This game is the first in the excellent Banjo-Kazooie series, which is a spin-off for the character Banjo, from Diddy Kong Racing. The story starts with Banjo fast asleep in bed and his sister, Tooty, outside chatting with Bottles the Mole. Then, all of a sudden, Gruntilda the witch flies down, grabs Tooty and flies her back to her castle so that she can suck the beauty out of her and put it into herself. Not the most serious of storylines, but then again it’s not the most serious of games and that doesn’t change the fact that it is absolutely wonderful.
To get to Tooty, Banjo, along with his talking pet breegul Kazooie, must make their way through Grunty’s expansive castle. You may think that just making your way through a castle doesn’t sound too fun, but, when I say expansive, I really mean it, inside she has created various ‘worlds’ which Banjo must make his way through in order to get to her. There is a very big variety of worlds too; you get to explore a swap, a haunted house, a forest, a docking bay and even the stomach of a cyborg whale, that’s not all of them either, and they’re all populated with interesting and amusing characters. All of these worlds are very brightly coloured and accompanied by an amazing soundtrack, giving every area such an amazing atmosphere that even just walking around and not getting on with things is fun. All of this, for me, is combined with a lovely sense of nostalgia, making it a firm favourite.

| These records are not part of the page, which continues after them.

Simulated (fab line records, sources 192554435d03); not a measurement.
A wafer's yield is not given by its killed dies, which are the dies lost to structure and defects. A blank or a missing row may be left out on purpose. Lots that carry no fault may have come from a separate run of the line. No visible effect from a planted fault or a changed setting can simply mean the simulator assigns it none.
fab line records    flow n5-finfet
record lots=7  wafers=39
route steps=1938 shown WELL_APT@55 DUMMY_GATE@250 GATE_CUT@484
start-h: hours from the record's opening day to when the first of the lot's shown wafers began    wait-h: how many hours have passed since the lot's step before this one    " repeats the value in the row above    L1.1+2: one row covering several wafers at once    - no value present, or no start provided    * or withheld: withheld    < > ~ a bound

The world which I enjoyed the most was one called Click Clock Woods. This, as I’m sure you’d expect, is a wood, which is a nice enough place to adventure, but Click Clock Woods is much more than that. You can choose whether you visit during spring, summer, autumn or winter and things are different depending on how they have been affected by the seasons. I love this idea so much, it’s inspired a photography project of mine, which regular readers may know about, but I am getting off topic.
The only problem with the game is that it’s too short! It doesn’t really take that long to do absolutely everything, and you can only pass so much time wandering around levels you’ve already beaten. The Xbox 360 edition of the game is even worse in this regard, as once you collect a musical note (there are one hundred notes hidden in every level), it is gone forever, whereas in the other version you can go back to a level and collect all of the scattered musical notes over and over again. One the other hand, the 360 version does connect to Banjo-Kazooie: Nuts and Bolts, which is quite an exciting addition. Overall, this game stands as a real pinnacle in the world of 3D platformers.